Labor Notes
1. Tomorrow Ohio voters go to the polls to decide on the fate of SB-5, the anti-union bill pushed through the Ohio legislature by John Kasich and his Tea=Partying friends. Polls show that it is going to go down to a resounding defeat. However, polls on ballot measures are notoriously unreliable, especially for off-year elections like this one. Both sides are pretty motivated so I’d expect a relatively high turnout for such an election and clearly turnout is going to decide this thing. It’s interesting that Wisconsin was the site of the major protests against anti-union bills, but it’s in Ohio where the successful pushback is likely to happen thanks to the law allowing state voters to turn bills into referendum. In Wisconsin, the chosen fight was the recall elections which did kick two Teabaggers out but kept control of the legislature in Scott Walker’s hands and made the likelihood of a successful recall of Walker less promising. In any case, this will be a big vote. If labor wins, it shows that real momentum in fighting back the class warfare of the Republican Party. A loss would be pretty devastating, emboldening Republicans and showing that labor can’t get the turnout necessary to listen to it.

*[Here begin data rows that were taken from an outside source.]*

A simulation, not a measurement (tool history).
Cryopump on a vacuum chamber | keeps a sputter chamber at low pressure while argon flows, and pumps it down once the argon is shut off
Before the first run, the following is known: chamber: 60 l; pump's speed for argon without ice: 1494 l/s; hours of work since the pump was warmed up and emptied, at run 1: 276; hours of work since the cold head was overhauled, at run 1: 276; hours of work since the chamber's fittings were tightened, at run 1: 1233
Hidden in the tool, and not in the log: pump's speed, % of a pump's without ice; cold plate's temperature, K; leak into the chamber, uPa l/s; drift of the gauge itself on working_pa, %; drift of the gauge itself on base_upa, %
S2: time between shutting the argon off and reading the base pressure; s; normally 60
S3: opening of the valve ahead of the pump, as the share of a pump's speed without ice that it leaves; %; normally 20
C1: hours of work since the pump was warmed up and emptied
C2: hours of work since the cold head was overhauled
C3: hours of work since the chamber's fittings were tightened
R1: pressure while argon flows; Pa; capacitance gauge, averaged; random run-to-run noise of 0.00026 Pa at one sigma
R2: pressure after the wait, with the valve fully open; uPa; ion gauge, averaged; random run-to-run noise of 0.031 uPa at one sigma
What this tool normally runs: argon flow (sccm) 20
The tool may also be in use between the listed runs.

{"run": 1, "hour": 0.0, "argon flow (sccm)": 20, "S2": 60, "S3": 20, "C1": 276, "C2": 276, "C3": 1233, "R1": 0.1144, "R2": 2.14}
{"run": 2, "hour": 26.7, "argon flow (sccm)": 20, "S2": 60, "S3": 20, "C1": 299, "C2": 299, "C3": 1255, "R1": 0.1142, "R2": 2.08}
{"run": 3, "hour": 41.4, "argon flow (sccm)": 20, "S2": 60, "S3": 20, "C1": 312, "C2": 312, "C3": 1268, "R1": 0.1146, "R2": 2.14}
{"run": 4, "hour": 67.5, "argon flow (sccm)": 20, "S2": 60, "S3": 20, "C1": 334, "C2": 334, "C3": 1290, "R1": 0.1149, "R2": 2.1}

2. Employees at a Dodge City, Kansas meatpacking plant have voted to join the United Food and Commercial Workers. This is big news. Meatpackers busted their unions years ago by moving their operations to the rural Plains states and bringing in foreign laborers to toil away from media attention or communities of any size. These plants are extremely dangerous for workers, accidents are common, and death is hardly unknown. Organizers have had to overcome multiple problems, including the little fiefdoms of the packers in these rural communities, the fact that the packers have routinely reported themselves for immigration violations in order to deport workers likely to vote for unions, and a multiplicity of languages. In fact, all literature for the campaign was in English, Spanish, Laotian, and Vietnamese. So this is quite a victory, even if the big battle against National Beef Packing for a contract is forthcoming.
3. Not union-specific, but it’s hardly surprising that young people are growing increasingly desperate given the massively growing wage and asset gap between the old and young. As a person with a net worth well below zero, despite being a college professor in my late 30s, this is very, very frustrating. I’ve made the supposed right decisions, with far greater prospects than my parents ever had. I don’t engage in a lot of frivolous spending (with the exception of making sure I travel somewhere outside the country once a year), and work as hard as I can to not have credit card debt. Nonetheless, I can’t afford even a decent car, not to mention buying a house, saving for retirement outside of what is taken out of my paycheck, or have any kind of savings account. It’s when people realize that playing the game isn’t going to work for them that they start joining movements like Occupy Wall Street.
4. In an all-too-typical story, 60 farmworkers in Washington were stranded in the middle of nowhere when they were bused from Seattle to an farm (an organic farm nonetheless) where they were told they would be paid $25 for 4-5 hours of work, i.e., below the minimum wage. They refused and were left to find their own way back to Seattle. That the farmer works in organics is not surprisingly either. There’s been a lot of tension between farm laborers and organic farmers, particularly over the need for additional hard physical labor to weed ground crops if pesticides are not used. While that’s not the case here, there’s little to no evidence that organic farms treat workers better than conventional farms.
…..Remind me to never bring myself or my life up again in a post. I keep forgetting that the internet is neither a place for subtlety nor for serious discussion about issues. Rather it’s a place to be as big a jerk as possible. As you can tell, I am deeply dismayed that using myself as an example has taken away from the serious issues brought up not only in that link, but the other notes as well.